I’m having a hard time. I’m trying to become a more assertive person, not passive, but certainly not aggressive. I’m also trying to learn how to ask for help. My problem with this is… it’s not me! I don’t want to come across like I am using the people I care about, by asking for too much, but yet, I am so damn stubborn about it, I come across like I don’t want the person period, which is not the case.
One of my hardships with this as well, is I am so worried about becoming too deconditioned. When my health blew up in my face after college, I was fighting just to get up and make a meal, let alone anything substantial around the house. I want to push myself to the point where I don’t get weaker… but then also not push myself so much that I make myself sick from over doing it.

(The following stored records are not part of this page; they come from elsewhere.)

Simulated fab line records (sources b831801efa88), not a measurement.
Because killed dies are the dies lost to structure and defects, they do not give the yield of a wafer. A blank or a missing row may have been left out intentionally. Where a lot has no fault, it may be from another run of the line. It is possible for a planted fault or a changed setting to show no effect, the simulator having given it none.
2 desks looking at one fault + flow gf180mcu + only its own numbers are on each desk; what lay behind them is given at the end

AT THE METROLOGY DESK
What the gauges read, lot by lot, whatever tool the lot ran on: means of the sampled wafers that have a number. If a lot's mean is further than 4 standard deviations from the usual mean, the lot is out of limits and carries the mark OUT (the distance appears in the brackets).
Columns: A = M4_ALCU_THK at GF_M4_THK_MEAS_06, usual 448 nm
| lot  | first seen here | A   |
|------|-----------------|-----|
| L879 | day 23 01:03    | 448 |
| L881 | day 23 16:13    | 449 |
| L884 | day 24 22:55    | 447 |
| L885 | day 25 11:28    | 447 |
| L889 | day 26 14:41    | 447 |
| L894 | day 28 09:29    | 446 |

My counselor Susan was amazing today explaining it to me. Think, “Does doing this (or not doing this) hinder my health?” And then do what is overall better for me. It’s going to be very hard to do that. I bawled lots. When it came to me not wanting to become too weak, she said just to take more advantage of the resources I have on the days I have them. Like with my PSW Lilian and my Peer Worker Holly. That’s only two days of the week. I know I am bad for not having them do more. If I feel too sick to go out as well, have Holly go and get what I need, not just have nothing done like I would normally do.
So I went to the dentist for my cleaning yesterday. It was VERY rough bc I was NOT feeling well. I got through it though, and feel better for having done it.
I dog sat Niles today. I love spending time with my mom’s pup. He’s too funny, and really good with Zeus. OMG I could NOT have a dog still for sure. Any time I went outside, I took him with me to prevent any accidents from him being territorial being away from home. No messes! He also flirted and cuddled lots with Susan. I feel wrecked from it and it was nothing!
I was supposed to watch him tomorrow as well for mom, bc she has a showing at her house, and they might not have been home in time from Kingston, but she thinks she will be, and said not to worry about it. Yet again I feel bad… what do you do?
Friday my Grams moves. I am going to her new apartment with her, to sit on the floor and do what unpacking I can. I think this is going to be killer for me, but these people bend over backwards for me, and I’m supposed to just bail on her? It would only be my mom and her then. Damn illnesses.